There was a time when the tools and techniques we call Data Science belonged to a select few initiates. Their secrets were jealously guarded by those with advanced degrees, expensive SAS licenses, and even more expensive training. To extract value, an organization was required to outlay large investments in capital, expenses, and personnel. Those that had the size and scale required reaped huge rewards in the marketplace while the have nots suffered greatly.
In 2012, Harvard Business Review declared Data Scientist as the sexiest job of the 21st century. In early 2014, Burtch Works released its first comprehensive survey of Data Scientist salaries and found a weighted average annual salary of $137k. 2017’s version of the same study produced a weighted average of $150k for a 10% gain (hardly the salary growth one would expect given the skyrocketing demand for the profession…unless there was a commiserate increase in supply).
This supply increase represents the Democratization of Data Science.
Three main forces are driving this newfound accessibility: new tools, packaged scripts, and of course, new people. Many of the barriers that traditionally kept Data Science scarce and holy have been broken down.
Quite a bit of ink has been spilled on the topic of SAS versus R/Python over the years. There was a time not so long ago that predictive models required proc logistic data = mine; and damned are those who forgot the semi-colon. Before you could write your SAS procedure, you had to get a license for base SAS, SAS Stat, and potentially a host of other expensive additions. If you wanted an enterprise installation, you needed an enterprise budget. To learn SAS, you were taught as part of grad school, were tutored by existing programmers, or went to a number of locations for multi-thousand dollar classes offered by Dr. Goodnights’ employees. Open source code has finally broken through. It is just as easy to type glm(dep~ind, data=mine, family = binomial ()) or from.sklearn.linear_model import LogisticRegression before specifying your model from there. The big difference here is that R and Python cost nothing to install.
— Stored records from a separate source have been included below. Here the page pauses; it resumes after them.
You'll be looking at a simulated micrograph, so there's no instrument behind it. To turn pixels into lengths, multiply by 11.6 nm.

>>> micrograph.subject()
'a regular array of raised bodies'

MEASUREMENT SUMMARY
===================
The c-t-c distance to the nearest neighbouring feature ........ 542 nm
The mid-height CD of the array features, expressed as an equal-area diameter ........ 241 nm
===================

Packages and libraries are just the tip of the iceberg for coding help. Stack Overflow, GitHub, Kaggle, and Google all yield a wealth of code from snippets to fully contained scripts that allow today’s data scientists the ability to analyze and model data quickly and efficiently. Personal, company, and public code bases for solving many common problems enable getting more work done faster and for less. This also extends well into the data cleansing and manipulation tasks as companies such as Trifacta and others facilitate and ease once onerous chores. The dream of fully-automated machine learning is here. It just hasn’t been realized…yet.
Advanced degrees are still expected but the availability and variety of academic programs that contribute to the development of data scientists have been increasing. In-depth online training is available for free and is uses real data sets for users to hone their skills. People are flooding in from adjacent functions; DBA’s, developers, data analysts, and the like are all upgrading their skills to fill increased demand. They bring a variety of expertise, domain knowledge, and fresh perspectives which oftentimes yield novel approaches to problem solving.
So, what does all this Democratization of Data Science mean? Quite simply, we can dive further down the marginal return curves than ever before and apply data-driven modeled approaches to problem solving…at scale. Data Science is no longer limited to solving billion-dollar problems. Incremental improvements on several million dollars are enough to offset the costs of the analyses. During 2018 and beyond, these trends will continue making data science increasingly accessible to the masses.